Rare photographs capture Rolling Stones' humble beginnings

Brian Jones, Bill Wyman, Keith Richards and Mick Jagger of the Rolling Stones are seen at the De Lane Lea recording studios in 1963. Never seen before images of the Rolling Stones from 1963 will be on public display in London from 18 November until 2 December 2019.
PHOTO: Gus Coral/Zebraonegallery.com via Reuters

LONDON - A series of rarely seen black-and-white photographs dating back to the Rolling Stones' first concert tour in 1963 will go on display in east London this month.

The images, taken in a London recording studio and at a gig in Cardiff, Wales, had been kept under photographer Gus Coral's bed for years before he decided to dust them off.

They capture the humble beginnings of a band that would become a household name around the world, and include a picture of the musicians getting money together for a cab fare and a tiny crowd waiting in the rain before they and other acts on the tour went on stage in Cardiff.

Coral, 26 when he took the photographs, remembers thinking at the time the band was going to be big.

"Obviously ... I didn't know they were going to last for all that many years and be that special, but I knew they were special," he said.

"We were just climbing out of World War Two and there were certain people who were kind of leaders in finding a new way, a new culture to go forward. And they were one of them."

The Rolling Stones are seen in front of a taxi in an unknown location in 1963. PHOTO: Gus Coral/Zebraonegallery.com via Reuters

While watching Mick Jagger and band mates Keith Richards, Bill Wyman, Charlie Watts and Brian Jones before recording "I Wanna Be Your Man" in London, Coral was struck by their professionalism.

"(People) want the - 'we smashed the hotel up and had a chain of 16-year-olds waiting outside the door'," he said. "It wasn't like that at all. It was a serious man doing a serious job and getting a recording done."

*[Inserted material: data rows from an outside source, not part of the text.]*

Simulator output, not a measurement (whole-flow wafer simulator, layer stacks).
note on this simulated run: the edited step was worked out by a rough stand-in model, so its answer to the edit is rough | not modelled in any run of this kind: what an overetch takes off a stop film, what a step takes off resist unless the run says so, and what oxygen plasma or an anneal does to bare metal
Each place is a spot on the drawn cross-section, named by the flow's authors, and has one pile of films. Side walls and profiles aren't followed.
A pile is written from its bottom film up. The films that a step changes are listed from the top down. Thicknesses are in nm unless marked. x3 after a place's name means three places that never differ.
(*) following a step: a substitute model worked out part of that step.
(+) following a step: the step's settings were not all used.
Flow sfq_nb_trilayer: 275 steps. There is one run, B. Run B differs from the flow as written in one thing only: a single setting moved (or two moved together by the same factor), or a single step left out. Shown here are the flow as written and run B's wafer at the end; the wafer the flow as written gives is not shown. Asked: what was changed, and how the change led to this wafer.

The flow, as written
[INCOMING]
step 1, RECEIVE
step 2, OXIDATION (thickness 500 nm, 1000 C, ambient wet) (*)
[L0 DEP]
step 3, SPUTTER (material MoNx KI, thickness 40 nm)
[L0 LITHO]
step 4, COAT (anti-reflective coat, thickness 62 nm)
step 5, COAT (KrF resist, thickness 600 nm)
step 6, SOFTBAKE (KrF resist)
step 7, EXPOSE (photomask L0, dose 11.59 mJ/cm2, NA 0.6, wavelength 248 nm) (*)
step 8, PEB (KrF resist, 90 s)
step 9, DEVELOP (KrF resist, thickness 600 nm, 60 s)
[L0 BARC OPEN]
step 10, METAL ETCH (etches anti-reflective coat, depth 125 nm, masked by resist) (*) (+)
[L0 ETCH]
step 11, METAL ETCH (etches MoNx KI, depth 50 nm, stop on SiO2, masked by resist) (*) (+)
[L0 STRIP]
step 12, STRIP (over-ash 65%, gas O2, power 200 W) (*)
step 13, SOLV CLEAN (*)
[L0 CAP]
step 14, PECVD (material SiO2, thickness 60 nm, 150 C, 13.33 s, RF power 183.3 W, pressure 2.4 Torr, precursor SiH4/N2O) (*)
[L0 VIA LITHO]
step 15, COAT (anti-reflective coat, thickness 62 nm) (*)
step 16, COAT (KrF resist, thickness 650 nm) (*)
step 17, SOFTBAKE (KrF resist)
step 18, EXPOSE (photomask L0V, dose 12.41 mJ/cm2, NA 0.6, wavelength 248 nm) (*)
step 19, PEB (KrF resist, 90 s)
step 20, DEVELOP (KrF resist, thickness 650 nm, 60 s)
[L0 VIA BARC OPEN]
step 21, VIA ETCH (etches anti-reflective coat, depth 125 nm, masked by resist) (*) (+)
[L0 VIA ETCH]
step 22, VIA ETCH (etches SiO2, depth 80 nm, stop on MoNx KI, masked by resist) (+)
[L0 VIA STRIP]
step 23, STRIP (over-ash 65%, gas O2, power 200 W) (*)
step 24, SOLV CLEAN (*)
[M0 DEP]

The Rolling Stones are seen on stage in an unknown location in 1963. PHOTO: Gus Coral/Zebraonegallery.com via Reuters

Coral and some friends drove to Cardiff to record the concert there, and were given unrestricted access.

"We went to the theatre. No, no press, no other camera people, no access-all-areas badges or anything of that sort. I had completely free rein and they were completely natural. They weren't posing or looking for publicity of any sort."

Coral's pictures go on display in an exhibition called "Black & White Blues - Where it all Began" at The Curtain in east London from Nov. 18 to Dec. 2.